The CoB data shows that the principal amounts that the public entities owe contractors rose to Sh379.04 billion in the year ended June, from Sh358.3 billion a year ago.
Treasury has, in recent times, reduced budgetary allocations to the corporations, State-owned enterprises, and SAGAs, further hurting their efforts to clear the arrears.
Pending bills by the national government shot up by Sh104 billion in three months to June 2025, bucking a trend of reduced dues witnessed since the start of the pay down of verified arrears.
Fresh data from the National Treasury shows that outstanding pending bills by the national government rose to Sh526 billion between April and June 2025 from Sh421.6 billion in March.
Previously, the arrears mostly owed to suppliers and contractors had fallen by Sh118 billion from Sh539.9 billion in December 2024 as the government began clearing arrears, starting with road sector pending bills.
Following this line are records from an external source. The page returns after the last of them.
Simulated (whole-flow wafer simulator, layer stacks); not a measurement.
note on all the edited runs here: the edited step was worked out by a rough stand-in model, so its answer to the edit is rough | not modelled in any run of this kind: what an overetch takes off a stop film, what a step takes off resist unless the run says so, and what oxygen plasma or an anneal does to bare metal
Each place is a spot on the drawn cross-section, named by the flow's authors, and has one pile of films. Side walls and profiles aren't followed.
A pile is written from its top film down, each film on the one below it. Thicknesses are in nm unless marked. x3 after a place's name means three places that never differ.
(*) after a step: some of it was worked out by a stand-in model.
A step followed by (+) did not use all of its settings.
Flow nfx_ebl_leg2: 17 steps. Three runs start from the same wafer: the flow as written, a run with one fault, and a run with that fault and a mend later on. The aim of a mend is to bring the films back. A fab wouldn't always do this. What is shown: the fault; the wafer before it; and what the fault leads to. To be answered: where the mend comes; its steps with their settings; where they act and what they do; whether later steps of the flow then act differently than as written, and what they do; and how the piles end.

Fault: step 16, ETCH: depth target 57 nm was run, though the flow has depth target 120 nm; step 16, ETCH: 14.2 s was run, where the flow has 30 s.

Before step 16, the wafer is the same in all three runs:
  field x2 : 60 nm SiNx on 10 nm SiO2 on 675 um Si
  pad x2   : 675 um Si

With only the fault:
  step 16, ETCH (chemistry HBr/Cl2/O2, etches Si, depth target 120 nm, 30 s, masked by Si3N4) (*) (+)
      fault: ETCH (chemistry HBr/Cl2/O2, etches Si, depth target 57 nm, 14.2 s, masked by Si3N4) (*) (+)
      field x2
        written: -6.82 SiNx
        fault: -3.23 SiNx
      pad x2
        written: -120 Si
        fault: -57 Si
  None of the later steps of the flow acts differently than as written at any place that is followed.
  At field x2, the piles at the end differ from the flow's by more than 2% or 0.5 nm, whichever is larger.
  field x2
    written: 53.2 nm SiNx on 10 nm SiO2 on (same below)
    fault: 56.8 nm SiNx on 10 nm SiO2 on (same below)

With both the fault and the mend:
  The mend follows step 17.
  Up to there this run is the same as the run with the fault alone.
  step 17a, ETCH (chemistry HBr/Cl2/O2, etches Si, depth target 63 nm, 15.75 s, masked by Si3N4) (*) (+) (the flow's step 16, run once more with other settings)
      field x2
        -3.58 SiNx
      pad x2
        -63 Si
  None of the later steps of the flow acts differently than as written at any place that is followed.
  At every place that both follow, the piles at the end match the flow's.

Accumulation of the pending bills has significantly hit the trust that the private sector held in doing business with the government. The pending bills menace has further been exacerbated by concerns of fake claims lodged in collusion between rogue contractors and officials working in different State entities.
Treasury formed a committee to scrutinise all pending bills from 2022 as the State races to clear the arrears. The team was formed in September 2022 and was expected to close the process in June this year.
The committee had, by March this year, cleared Sh206 billion for payment out of a total of Sh664 billion worth of claims that contractors lodged.